You give national staff and volunteer leaders the opportunity to develop and deepen relationships with chapter leaders. The conference also serves as a training camp. Your ‘scouts’ (national staff and leaders) can spot leadership recruits who could move from the minors (chapters) to the major league (national).
At the conference, you can listen to the stories of chapter leaders and better understand their strengths and weaknesses. You can identify how to better support chapters in delivering value to members, and how chapters can help your association achieve its goals.
REMOVE THE OBSTACLES TO CONFERENCE PARTICIPATION
Chapter leaders may not have sufficient funds (their chapter’s or their own) to attend the conference. Consider these options:
- Full subsidy: National covers conference, travel, and hotel expenses.
- Partial subsidy: National covers conference and hotel expenses, and chapters pay for travel and other expenses.
- Matching funds: National matches what the chapter allocates.
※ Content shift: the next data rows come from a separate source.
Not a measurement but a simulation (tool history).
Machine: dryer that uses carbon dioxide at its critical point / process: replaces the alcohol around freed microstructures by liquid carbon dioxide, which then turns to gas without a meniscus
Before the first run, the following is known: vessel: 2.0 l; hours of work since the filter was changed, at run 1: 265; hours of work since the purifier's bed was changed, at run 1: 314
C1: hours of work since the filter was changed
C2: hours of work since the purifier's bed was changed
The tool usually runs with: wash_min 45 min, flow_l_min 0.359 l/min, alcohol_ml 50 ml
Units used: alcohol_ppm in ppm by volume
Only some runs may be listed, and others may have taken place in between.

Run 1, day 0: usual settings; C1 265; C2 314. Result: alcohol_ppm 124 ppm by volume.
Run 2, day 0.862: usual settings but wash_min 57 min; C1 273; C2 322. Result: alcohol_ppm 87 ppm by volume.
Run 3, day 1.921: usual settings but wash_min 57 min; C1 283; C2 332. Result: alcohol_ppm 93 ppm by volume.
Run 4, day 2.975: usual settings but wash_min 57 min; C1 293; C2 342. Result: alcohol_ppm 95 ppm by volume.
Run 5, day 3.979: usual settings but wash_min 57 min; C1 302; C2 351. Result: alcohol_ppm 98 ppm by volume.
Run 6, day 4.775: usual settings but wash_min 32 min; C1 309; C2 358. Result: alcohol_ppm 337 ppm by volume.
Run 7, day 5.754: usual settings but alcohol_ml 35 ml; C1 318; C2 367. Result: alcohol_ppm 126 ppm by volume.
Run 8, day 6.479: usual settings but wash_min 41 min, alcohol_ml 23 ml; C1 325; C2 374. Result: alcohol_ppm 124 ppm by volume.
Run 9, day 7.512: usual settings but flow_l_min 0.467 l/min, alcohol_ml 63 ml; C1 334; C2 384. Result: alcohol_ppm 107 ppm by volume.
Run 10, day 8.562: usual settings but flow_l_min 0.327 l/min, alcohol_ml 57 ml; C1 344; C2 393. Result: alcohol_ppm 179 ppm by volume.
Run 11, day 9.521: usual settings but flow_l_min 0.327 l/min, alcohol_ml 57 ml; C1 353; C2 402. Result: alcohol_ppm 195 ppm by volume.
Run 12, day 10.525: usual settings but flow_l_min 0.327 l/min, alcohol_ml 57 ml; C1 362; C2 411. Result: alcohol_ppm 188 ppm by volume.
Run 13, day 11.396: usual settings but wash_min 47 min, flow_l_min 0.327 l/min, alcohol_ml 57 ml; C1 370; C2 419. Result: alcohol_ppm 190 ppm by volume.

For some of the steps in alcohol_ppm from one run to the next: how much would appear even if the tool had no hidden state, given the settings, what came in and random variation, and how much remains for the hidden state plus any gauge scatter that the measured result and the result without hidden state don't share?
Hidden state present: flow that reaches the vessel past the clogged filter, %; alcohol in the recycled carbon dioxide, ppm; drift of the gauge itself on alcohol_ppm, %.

- Scholarships: National provides full or partial scholarships based on ability to pay or other criteria.
- Sponsorships: Affiliate/associate members pay expenses for one or more chapter leaders.
DESIGN THE CHAPTER LEADERSHIP CONFERENCE EXPERIENCE
Before putting together your conference program, first identify learner outcomes: what do chapter leaders need to know how to do when they get back to ‘work.’ Keep these goals firmly in mind while planning the educational program.
ALIGN CONTENT WITH PAIN POINTS
Session content should align with chapter and national critical pain points. A survey will help you uncover chapter priorities. Ask chapter leaders to self-identify as a new or veteran chapter leader and to rate a selection of possible session topics on a scale of 1 to 5 or “n/a.”
DON’T ASSUME YOU’VE IDENTIFIED EVERY TOPIC
Give leaders the opportunity to describe their most critical chapter pain points. What prevents their chapter from growing? What’s causing members to not renew? What gets in the way of them doing their best job as leaders? Keep the survey brief and focused on conference content. If you need feedback on other issues, save those requests for another day.
CREATE A CONFERENCE ADVISORY BOARD
A conference advisory board made up of former and existing chapter leaders can also help you understand what chapter leaders need to succeed. Make sure some of those board members have also been involved in national leadership so that perspective is part of the discussion.
PLAN FOR 2 EDUCATIONAL TRACKS
One for new and one for veteran chapter leaders. New leaders need to know the basics, for example, how to develop budgets, create and understand financial reports, and comply with federal and state regulations. Veteran leaders may have mastered those financial responsibilities, but don’t assume they have—their survey responses will reveal their needs.
FOCUS ON TOPICS TO LEARN TOGETHER
And please, don’t spend valuable conference time on passive, informational sessions. For example, don’t dedicate an hour to a review of legislative and regulatory issues. Chapter leaders can read, watch videos, or participate in webcasts about those issues at home on their own time. Focus on topics chapter leaders can actively learn together in person.
To ensure you cover the essentials, take a cue from the National Speakers Association. Their conference focused on the “Five Ms” of chapter leadership: management, marketing, meetings, membership, and money. Here’s a sampling of topics from other chapter leadership conferences:
- Budgeting basics
- Chapter dashboards
- Event contracts
- Business partnerships (sponsorship/exhibitor sales)
- Marketing 101
- Chapter website must-haves
- Leadership development
- Diversity and inclusion
- Educational program development
- Member onboarding and engagement
- High-performing boards and board self-evaluation
And, a topic near and dear to our heart: technology strategy.
TAKE ADVANTAGE OF SUBJECT MATTER EXPERTS AND PARTNERS
When it’s time to find speakers, don’t forget industry partners. We’ve presented our Chapter Secret Sauce session on technology strategy at several chapter leadership conferences. This session addresses chapter pain points, prompts lively discussions, and leads to changed behavior and processes.